This is an automated email from the ASF dual-hosted git repository.
alamb pushed a commit to branch main
in repository https://gitbox.apache.org/repos/asf/arrow-rs.git
The following commit(s) were added to refs/heads/main by this push:
new aac969de60 ParquetPushDecoder API to clear all buffered ranges (#9624)
aac969de60 is described below
commit aac969de60c8a9c87d5face8592f657492cdff67
Author: Nathan <[email protected]>
AuthorDate: Tue Apr 7 17:11:53 2026 -0400
ParquetPushDecoder API to clear all buffered ranges (#9624)

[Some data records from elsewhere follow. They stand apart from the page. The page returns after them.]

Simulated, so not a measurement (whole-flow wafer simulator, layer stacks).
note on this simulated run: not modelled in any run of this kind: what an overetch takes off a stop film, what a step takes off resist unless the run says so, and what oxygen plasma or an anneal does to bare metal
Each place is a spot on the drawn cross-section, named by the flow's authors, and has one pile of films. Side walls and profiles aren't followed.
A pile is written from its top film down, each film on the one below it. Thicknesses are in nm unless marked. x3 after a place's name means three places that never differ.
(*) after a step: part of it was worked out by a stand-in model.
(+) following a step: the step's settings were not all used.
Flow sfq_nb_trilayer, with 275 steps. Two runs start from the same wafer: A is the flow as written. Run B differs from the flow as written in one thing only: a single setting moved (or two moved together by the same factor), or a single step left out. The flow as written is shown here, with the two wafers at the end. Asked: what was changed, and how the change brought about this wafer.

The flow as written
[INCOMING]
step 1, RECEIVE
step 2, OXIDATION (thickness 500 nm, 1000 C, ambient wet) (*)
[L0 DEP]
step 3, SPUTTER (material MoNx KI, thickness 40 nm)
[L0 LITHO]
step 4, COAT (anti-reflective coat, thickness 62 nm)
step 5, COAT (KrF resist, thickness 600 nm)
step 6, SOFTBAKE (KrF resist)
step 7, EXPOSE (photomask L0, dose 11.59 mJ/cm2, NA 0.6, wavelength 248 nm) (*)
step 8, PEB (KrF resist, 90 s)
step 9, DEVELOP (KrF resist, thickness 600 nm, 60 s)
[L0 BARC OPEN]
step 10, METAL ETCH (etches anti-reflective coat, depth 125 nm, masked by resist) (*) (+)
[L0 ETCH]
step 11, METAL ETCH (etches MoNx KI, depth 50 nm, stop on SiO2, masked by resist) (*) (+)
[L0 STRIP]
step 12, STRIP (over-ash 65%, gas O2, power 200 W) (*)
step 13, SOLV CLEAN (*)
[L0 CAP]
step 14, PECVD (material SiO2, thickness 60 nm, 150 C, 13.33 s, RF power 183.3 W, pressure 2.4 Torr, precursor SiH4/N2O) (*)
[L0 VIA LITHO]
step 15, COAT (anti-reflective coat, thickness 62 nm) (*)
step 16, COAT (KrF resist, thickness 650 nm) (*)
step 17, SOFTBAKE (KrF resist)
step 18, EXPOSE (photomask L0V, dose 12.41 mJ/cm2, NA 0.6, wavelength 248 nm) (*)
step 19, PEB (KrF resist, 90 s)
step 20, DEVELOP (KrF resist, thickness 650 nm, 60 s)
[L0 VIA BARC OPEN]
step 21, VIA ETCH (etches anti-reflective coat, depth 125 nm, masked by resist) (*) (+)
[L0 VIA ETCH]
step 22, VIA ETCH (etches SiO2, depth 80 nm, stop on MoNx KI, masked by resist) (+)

## Which issue does this PR close?
- Closes #8676
## Rationale for this change
`ParquetPushDecoder` clears exact requested ranges, but larger
speculative pushed ranges can remain buffered in `PushBuffers`. This
adds a way for callers to explicitly release non exact ranges
## What changes are included in this PR?
This adds `release_all_ranges()`, which clears all byte ranges still
staged in the decoder's internal `PushBuffers`
## Are these changes tested?
Kinda tested. Tests added to verify the buffer is empty and verified
clearing does not interrupt the rowgroup reader
## Are there any user-facing changes?
Yes,this adds a new public `release_all_ranges()` API on
`ParquetPushDecoder`
---------
Co-authored-by: Andrew Lamb <[email protected]>
---
parquet/src/arrow/push_decoder/mod.rs | 72 ++++++++++++++++++++++
.../src/arrow/push_decoder/reader_builder/mod.rs | 5 ++
parquet/src/arrow/push_decoder/remaining.rs | 5 ++
parquet/src/util/push_buffers.rs | 7 +++
4 files changed, 89 insertions(+)
diff --git a/parquet/src/arrow/push_decoder/mod.rs
b/parquet/src/arrow/push_decoder/mod.rs
index cdb0715edb..24384471a4 100644
--- a/parquet/src/arrow/push_decoder/mod.rs
+++ b/parquet/src/arrow/push_decoder/mod.rs
@@ -365,6 +365,15 @@ impl ParquetPushDecoder {
pub fn buffered_bytes(&self) -> u64 {
self.state.buffered_bytes()
}
+
+ /// Clear any staged byte ranges currently buffered for future decode work.
+ ///
+ /// This clears byte ranges still owned by the decoder's internal
+ /// `PushBuffers`. It does not affect any data that has already been handed
+ /// off to an active [`ParquetRecordBatchReader`].
+ pub fn clear_all_ranges(&mut self) {
+ self.state.clear_all_ranges();
+ }
}
/// Internal state machine for the [`ParquetPushDecoder`]
@@ -573,6 +582,20 @@ impl ParquetDecoderState {
ParquetDecoderState::Finished => 0,
}
}
+
+ /// Clear any staged ranges currently buffered in the decoder.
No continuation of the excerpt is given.